I have that familiar feeling I used to have, before all of this, back when life was simpler. When it wasn’t talking to attorneys, lawyers, and court dates over Zoom. I’m tired of serving and being served. I just want my life back. I want the ease of not having to worry about what is going to happen next. I know the outcomes already and I don’t know why starting to write this just made me feel so depressed. I’ve honestly had a really good day. I’ve begun a whole new routine and it feels good because it’s predictable. I can’t stand not knowing. Change is hard, but necessary.

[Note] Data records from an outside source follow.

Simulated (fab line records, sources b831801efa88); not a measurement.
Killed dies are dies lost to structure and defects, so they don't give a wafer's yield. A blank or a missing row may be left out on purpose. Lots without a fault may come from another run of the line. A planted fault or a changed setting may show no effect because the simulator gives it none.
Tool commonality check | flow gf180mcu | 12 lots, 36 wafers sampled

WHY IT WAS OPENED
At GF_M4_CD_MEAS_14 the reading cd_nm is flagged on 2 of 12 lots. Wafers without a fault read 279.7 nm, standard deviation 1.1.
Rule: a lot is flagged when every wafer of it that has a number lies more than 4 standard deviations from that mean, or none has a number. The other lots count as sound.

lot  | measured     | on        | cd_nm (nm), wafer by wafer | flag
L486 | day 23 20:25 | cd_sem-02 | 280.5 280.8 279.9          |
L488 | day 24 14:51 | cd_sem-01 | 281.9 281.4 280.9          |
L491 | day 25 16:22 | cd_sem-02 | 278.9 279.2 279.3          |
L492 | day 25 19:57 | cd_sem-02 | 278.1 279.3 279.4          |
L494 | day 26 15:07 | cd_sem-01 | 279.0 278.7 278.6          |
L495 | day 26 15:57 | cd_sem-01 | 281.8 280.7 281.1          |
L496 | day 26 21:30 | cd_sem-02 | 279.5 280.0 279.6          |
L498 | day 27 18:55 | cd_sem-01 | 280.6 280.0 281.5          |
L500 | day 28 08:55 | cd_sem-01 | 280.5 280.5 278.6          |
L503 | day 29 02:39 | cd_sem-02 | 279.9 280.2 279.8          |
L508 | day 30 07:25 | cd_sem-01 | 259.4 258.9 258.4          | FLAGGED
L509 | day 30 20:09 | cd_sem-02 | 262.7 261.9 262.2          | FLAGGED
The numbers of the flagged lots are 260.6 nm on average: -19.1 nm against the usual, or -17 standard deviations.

So here’s how it goes. I wake up any time from 5:30 am – 7:00 am, latest. Depending on the time I can have and hour and a half to maybe fifteen minutes of Bible time. I’ll open up my Bible app and do the daily devotional that goes with the daily verse. Today’s was: “Search me, God, and know my heart; test me and know my anxious thoughts. See if there is any offensive way in me and lead me in the way everlasting.” -Psalm 139:23-24 (NIV) It really hit home for me because since my recent traumatic experience, I’ve been asking the Lord to search me and know my heart. It’s deceitful, but I want to live the way I know I should be. I then go to the First 5 App through Proverbs 31 Ministries and read the daily devotional there and then meditate on that scripture. I feel the need to write it out, so bare with me. It was also something I needed to read and reread to really let it sink in.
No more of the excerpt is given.